Model for your congregation how to interact online with the gospel in mind. Spread seeds of hope and love in your communication and don’t just point back to your website; point to Jesus. People are raw online, be equally raw and transparent about the hope we have in Jesus.


2 06 2011

This an excellent post from James Nored on his Missional Outreach Network blog.  I urge you to subscribe.

James Nored

The Gospel Spreads through Social Networking – Lessons from Jesus & the Early Church

I am not opposed to “advertising” for the church, particularly if it is tied to offering to meet a felt need in the community. But the most powerful form of “advertising” is the sharing of the gospel person to person through social networking. Today, obviously, we have tremendous online social networking tools (Facebook, Twitter, etc.) that we need to utilize to reach the lost. But even without these tools, the early church grew from a small band of disciples in the first century to an Empire-wide force in the 4th century through person-to-person, “social networking.”

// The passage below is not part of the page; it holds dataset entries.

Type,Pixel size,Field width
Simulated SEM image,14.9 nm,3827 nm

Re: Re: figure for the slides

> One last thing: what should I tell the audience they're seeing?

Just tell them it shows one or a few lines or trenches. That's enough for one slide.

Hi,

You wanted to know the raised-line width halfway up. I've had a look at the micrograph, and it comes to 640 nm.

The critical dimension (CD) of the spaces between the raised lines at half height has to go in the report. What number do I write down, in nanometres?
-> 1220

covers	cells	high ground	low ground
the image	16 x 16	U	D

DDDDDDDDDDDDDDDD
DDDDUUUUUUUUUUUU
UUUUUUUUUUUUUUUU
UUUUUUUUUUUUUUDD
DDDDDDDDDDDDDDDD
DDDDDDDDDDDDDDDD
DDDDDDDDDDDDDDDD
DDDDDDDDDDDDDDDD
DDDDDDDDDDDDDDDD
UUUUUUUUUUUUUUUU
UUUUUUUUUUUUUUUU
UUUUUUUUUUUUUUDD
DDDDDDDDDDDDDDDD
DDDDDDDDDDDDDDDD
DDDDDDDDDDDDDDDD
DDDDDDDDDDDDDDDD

Jesus was certainly shaped by his social connections, and his ministry was launched through social networking connections. On a divine level, he was sent by the Father to the earth, and he was conceived through the Holy Spirit. The Father was well pleased at his baptism, and the Spirit descended upon him at this time (Matt. 3:13-17). On a human level, Jesus was raised by parents that sought to be obedient to God (Luke 1:21-40), and he followed the ministry of his relative, John the Baptist, preaching this same message: “Repent for the Kingdom of God is near” (Matt. 3:2; 4:17).[1] While his mother, brothers, and sisters were at times skeptical of his messianic claims, after his death and resurrection his mother Mary and his brothers were present at Pentecost, and his brother James became a foundational figure in the church in Jerusalem (Acts 1:14; 15:13; 21:17).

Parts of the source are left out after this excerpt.